With both brands already well implemented in their markets and successfully positioned, a brand merge could have had generated a great loss of brand equity for Cathay or Dragonair, where a sudden inconsistency could have been surrounded by questions about which service to expect, which pricing to build in, which routes to take on, which identity, etc, especially when there is a large gap differences on respective target markets traits and expectations.
Strategically, it was a very smart move to complement Cathay portfolio to China, where the routes to Shanghai and Beijing are highly important. The deal placed Cathay to exploit the rapid growth in the passenger market in China, almost the second biggest global aviation market after the US, complementing its short routes to China with several Dragonair routes including the great Hong Kong – Shanghai, and also a joint venture with Air China. Cathay better coordinates connections through Hong Kong into China and offers more competitive prices for flights to Chinese cities from overseas destinations.

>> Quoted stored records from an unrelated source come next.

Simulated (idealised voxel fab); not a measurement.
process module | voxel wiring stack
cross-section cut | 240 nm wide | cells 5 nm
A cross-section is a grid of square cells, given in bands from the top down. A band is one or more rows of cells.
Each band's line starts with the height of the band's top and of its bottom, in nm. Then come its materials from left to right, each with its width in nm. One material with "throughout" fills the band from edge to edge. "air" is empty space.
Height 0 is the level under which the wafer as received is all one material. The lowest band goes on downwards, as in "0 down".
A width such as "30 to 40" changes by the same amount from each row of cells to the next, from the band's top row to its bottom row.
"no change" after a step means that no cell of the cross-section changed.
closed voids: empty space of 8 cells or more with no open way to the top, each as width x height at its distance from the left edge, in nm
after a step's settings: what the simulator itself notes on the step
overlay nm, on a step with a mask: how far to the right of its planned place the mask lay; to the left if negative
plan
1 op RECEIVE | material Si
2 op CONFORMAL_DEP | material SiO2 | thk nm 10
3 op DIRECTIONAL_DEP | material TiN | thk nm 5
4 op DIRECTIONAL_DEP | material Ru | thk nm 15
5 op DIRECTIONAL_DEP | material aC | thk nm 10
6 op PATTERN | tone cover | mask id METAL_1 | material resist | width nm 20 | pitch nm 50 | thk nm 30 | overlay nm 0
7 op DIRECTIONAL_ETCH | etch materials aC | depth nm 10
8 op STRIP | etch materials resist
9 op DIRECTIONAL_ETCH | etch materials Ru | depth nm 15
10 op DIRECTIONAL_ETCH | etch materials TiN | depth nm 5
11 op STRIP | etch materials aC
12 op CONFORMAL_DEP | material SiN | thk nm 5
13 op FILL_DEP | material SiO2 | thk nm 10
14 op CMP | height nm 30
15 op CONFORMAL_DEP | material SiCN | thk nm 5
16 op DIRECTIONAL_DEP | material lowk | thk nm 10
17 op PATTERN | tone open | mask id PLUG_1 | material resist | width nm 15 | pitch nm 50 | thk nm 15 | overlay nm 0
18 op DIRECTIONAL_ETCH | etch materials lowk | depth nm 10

The combination of Cathay’s international reach and Dragonair’s well established branding on the mainland will mean a greater reach for the company, and a stiffer competition for other airlines. Cathay’s decision to retain the Dragonair brand name is not intended to create a “sub-brand”, as other airlines have done, to try and establish a presence in the “no frills” carrier market, but yes to cleverly manage both brands and build upon their equity developed before. Cathay offers a simple lesson on how extensions, re-branding, or co-branding can be wrong moves especially in the services industry, and how maintaining brand names after acquisitions could be a strategic move to develop long term growth as both are currently doing very well today.